Traditionally*, amber is an accord of vanilla and the resins benzoin (top left) and labdanum (bottom left), which are darker, sweeter, and stickier-smelling than other resins such as frankincense. Amber accords often include patchouli, spices, rich woods, incense, or any number of other materials or aroma molecules—but in general, an amber note is meant to evoke a warm, rich, resinous glow.
Amber accords show up so often in perfumery and can be executed in so many different ways that it’s hard to point to just a handful of examples. Some people argue that the word is used and abused so much in perfumery that it’s meaningless, and they have a point. But I still find it useful when I smell and describe scents.

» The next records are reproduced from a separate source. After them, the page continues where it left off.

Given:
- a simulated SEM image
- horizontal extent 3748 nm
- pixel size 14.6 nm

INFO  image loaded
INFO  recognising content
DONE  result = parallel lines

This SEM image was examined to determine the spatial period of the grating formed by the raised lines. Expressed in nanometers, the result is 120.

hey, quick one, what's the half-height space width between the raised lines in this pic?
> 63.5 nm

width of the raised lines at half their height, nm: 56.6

My favorite “quintessential amber” perfumes include Rania J Ambre Loup, a spicy amber as thick as tar with wisps of smoke, yet with the fizzy-sweet coca-cola character I get from benzoin. Olympic Orchids Olympic Amber is a woody, incense-inflected amber with patchouli.
Many perfumes use amber as a base for a floral heart—Aftelier Alchemy is a perfect example of this classical structure. Atop its amber base is a heart of jasmine, ylang ylang, and rose, with light citrus and a touch of pepper up top. Sometimes perfumes encase their star materials in amber, such as Jovoy’s ambered patchouli Psychedelique, or Masque Milano leathery ambered rose Tango.
*Note: sometimes In perfumery, “amber” can refer to ambergris—a fascinating and extremely weird material produced by sperm whales, a topic for another day—but more often, it refers to this vanillic-resinous blend. A Library of Olfactive Material calls this “amber jaune,” or yellow amber, to distinguish it from ambergris (gray amber).